Wednesday, May 30, 2018

The Fun Police


I do a lot of walking along the sea walls around here – they are in fact some of the best places to ramble in agricultural Essex. A favoured walk is from St Peter’s Chapel out at the end of the Dengie peninsular, round past Bradwell power station to Bradwell Waterside, there to recuperate with a drink and a bag of nuts in the Green Man, then back to the starting point. In all it’s about 8 miles. While taking this route it’s nice to stray onto the beach for a while, or pause to take in the scenery. A good place for doing the latter is from the tops of pillboxes (WWII defences) incorporated in the sea wall. They provide a perfect platform. Or, at least, they did.
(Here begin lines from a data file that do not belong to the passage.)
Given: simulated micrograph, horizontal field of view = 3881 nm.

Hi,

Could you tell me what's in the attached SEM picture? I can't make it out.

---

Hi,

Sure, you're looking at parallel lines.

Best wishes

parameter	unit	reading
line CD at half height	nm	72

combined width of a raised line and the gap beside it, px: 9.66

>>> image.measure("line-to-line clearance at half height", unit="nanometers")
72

Now it seems the nanny state and the fun police have struck again. Can’t be having us plebs walking out on these things. No safety rails you see. Someone might fall off and instead of this sensibly being seen as a valuable contribution to the Darwin Award, it’s to be frowned on. Of course, the council, or whoever put these fences here, is not entirely to blame. In my childhood, should I have fallen from something like this, my father would have added to my injuries with a clip round the ear for being such a dozy prat. In today’s litigious society, that’s not what happens, and woe betide any council that allows the children of generation snowflake to stray near potential harm.




More and more I see the future Britain full of strictly controlled and managed parks, where blobby people can motor along the neat paths on their invalid scooters, and where children bounce along looking like the Marshmallow Man in their safetywear, perhaps pausing to inspect the patches of stinging nettles and thistles growing behind Perspex screens.        

2 comments:

Unknown said...

I think you said it best in "Cowl," where if you're dumb enough to fall into an abyss, you deserve it.

Neal Asher said...

Hard people the Umbrathane and Heliothane, Steven, while today's world is producing the snowflake.